The Hebrew word for two ‘nations’ is goyim.  Two goyim fight in Rebecca’s womb –– not two pagans or two gentiles.  Two nations.  From these two nations came the Edomites from Esau and the Israelites from Jacob. The two nations would war regarding over being the ‘seed’ promised to Abraham.

Obedience to God’s commands would lead to the goyim to recognize Isra’el as a wise and understanding goy with an Elohim who is nothing like the pagan gods within the goyim (Deuteronomy 4:32).

Jeremiah tells Isra’el not to learn the ‘ways of the nations’ (Jeremiah 10:2).   The ‘ways of the nations’ he refers to are definitely not God’s ways and could be considered pagan: holding to religious beliefs contrary to the ways of God. This does not make the nation itself pagan, but their customs and religious practices.

Hebrew Word Pictures

ג Gimel – A Camel means ‘lift up’ or ‘pride.’

י Vav – A Nail means ‘binding.’

י Yod – A Closed Hand means ‘finished work.’

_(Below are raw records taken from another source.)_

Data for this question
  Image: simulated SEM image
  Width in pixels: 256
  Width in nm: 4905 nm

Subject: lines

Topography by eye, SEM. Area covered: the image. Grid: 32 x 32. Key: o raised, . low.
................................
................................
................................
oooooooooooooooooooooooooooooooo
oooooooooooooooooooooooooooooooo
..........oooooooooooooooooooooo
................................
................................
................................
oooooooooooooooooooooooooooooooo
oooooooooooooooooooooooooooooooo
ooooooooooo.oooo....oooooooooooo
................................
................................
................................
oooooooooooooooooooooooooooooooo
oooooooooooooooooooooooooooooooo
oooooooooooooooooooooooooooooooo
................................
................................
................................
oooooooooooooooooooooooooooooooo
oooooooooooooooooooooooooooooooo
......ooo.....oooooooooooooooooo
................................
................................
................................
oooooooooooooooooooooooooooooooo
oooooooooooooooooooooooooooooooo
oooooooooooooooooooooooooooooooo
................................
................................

י Yod – A Closed Hand means ‘finished work.’

מ Mem – Water means ‘chaos’ or ‘mighty.’

The Hebrew Word Picture for goyim: lift up the binding the finished work, the finished work of chaos.

“But now revealed and made known through the prophetic writings by the command of the eternal God, so that all the Gentiles [ethnos] might come to the obedience that comes from faith” (Romans 16:26). 

Ethnos is used for ‘a nation or people’ in the Greek.

This verse is also evidence the fulfillment of the promise given to Abraham regarding all nations.  Note that the word ethnos is (mis)translated ‘gentiles’ rather than ‘nations.’ 

The word paganin both in the Hebrew and Greek is a completely different word than goy.